News (Media Awareness Project) - Jamaica: OPED: Drugs and Money Laundering Business |
Title: | Jamaica: OPED: Drugs and Money Laundering Business |
Published On: | 2004-07-25 |
Source: | Jamaica Gleaner, The (Jamaica) |
Fetched On: | 2008-01-18 04:28:40 |
DRUGS AND MONEY LAUNDERING BUSINESS
I am told by residents that Runaway Bay is like a ghost town and
construction has virtually stopped in Montego Bay.
The size of the drug and money laundering trade in Jamaica is immense. A
source in the financial sector told me that a cambio in a north coast town
which was recently shutdown had an annual turnover of US$4 billion.
I believe that naturally-occurring and mind-altering drugs and narcotics
should be legalised. They ought to be regulated and sold like alcohol.
There is no power on earth that can prevent man wanting to and achieving a
state of altered consciousness by ingesting something or other. The oldest
alcohol known to man was mead (made from honey). Ancient Egyptians got
drunk on it, and there is no evidence to suggest it affected the building
of the pyramids one way or another. Or notably anything else for that matter.
CHEWING FRESH LEAVES
Pre-Colombian Indians in the western hemisphere have been chewing fresh
leaves and smoking dried ones since time immemorial. Today's governments
can find much better ways of spending taxes than fighting a war against
drugs, which they can never win. Nor can they outspend their protagonists.
The amount of money involved in the trade is phenomenal. I couldn't believe
the size of the homes shown on television as belonging to alleged drug
dons. Those weren't homes, they were hotels. Nor could I believe the fleet
of luxury cars, SUVs and pick-ups being driven out of each, to be
impounded. At 200 per cent duty a Cadillac Escalade costs about $18
million. In Jamaica they are now almost as ubiquitous as handcarts. And
bear in mind it costs at least $5,000 a week to fill the tank.
People who have a brand-new Lexus, Escalade, Range Rover and Toyota Land
Cruiser as well as a house that looks like a hotel, make the rest of us
look like we're not even trying. No matter how industrious we are, or how
much we save, these people make us look like wasters. For most of us,
honestly-earned money is much harder to find, and insult is added to injury
when it is made to look like a drop in the bucket.
In the meantime any necessary and continuing interdictions, may well cause
a slowdown in residential construction islandwide as well as a decline in
employment. No more car wash and other privately-owned and managed
crash-work programmes for 'de yute' in the towns.
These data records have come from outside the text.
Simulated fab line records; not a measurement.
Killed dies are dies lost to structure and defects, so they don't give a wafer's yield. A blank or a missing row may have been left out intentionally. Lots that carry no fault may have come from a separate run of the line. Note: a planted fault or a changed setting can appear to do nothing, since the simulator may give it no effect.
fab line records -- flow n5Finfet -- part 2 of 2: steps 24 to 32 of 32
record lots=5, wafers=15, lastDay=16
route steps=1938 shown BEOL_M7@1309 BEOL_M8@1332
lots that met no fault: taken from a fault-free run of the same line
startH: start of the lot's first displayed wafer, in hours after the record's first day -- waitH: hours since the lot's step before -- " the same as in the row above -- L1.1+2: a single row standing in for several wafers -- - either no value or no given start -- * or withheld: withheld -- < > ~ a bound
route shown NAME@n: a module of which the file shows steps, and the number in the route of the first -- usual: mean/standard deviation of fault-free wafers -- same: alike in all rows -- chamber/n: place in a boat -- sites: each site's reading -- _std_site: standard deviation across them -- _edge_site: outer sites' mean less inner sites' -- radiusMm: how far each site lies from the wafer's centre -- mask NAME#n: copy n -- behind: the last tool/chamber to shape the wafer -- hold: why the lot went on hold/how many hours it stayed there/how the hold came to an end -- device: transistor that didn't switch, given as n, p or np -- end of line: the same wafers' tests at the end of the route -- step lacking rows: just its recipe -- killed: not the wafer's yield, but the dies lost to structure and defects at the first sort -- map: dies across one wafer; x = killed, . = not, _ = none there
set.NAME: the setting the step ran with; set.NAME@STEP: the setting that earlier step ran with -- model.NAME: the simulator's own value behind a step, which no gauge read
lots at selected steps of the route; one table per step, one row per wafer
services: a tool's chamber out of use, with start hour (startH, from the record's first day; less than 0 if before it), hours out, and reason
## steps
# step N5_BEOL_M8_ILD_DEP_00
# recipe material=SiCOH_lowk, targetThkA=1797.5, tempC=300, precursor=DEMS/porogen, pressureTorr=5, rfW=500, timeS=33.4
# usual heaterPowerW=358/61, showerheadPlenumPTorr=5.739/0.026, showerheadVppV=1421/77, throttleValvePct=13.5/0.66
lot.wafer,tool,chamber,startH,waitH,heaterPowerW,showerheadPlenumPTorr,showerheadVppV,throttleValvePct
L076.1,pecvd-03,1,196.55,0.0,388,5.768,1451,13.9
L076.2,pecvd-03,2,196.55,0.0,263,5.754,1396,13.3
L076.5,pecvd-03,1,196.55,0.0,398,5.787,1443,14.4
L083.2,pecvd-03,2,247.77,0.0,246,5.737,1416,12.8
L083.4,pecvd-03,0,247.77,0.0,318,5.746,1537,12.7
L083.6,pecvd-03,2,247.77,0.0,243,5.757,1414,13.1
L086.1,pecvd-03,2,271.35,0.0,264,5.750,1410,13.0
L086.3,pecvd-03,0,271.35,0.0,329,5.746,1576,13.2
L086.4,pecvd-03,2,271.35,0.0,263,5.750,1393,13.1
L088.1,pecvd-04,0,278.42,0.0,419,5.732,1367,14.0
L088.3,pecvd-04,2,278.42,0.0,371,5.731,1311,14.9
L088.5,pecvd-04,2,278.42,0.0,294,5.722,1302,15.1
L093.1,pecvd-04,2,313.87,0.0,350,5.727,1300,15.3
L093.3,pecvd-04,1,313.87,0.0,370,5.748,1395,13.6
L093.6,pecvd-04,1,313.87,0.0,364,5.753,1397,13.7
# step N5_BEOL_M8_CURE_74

Rural hardware stores will be hardest hit, and those who are masons and
carpenters. The Realtors' Association reports that over the last few years
there has been an appreciation in real estate values of as much as 30 per
cent. A housing lot in Barbican costs between $8 million and $9 million,
which I'm told is nothing if you intend to build a $40 million house on it.
Indeed $60 million houses are not uncommon, and a friend in construction
said he saw a $150 million one where the retaining walls alone were more
than half the cost of the house.
A three-bedroom townhouse in Manor Park goes for $30-million. Recently a
lot of cash has been chasing upscale homes. But if the crack-down on drug
kingpins continues that money will cease to continue to contribute to the
growth in the economy, and provide well-needed jobs to the construction sector.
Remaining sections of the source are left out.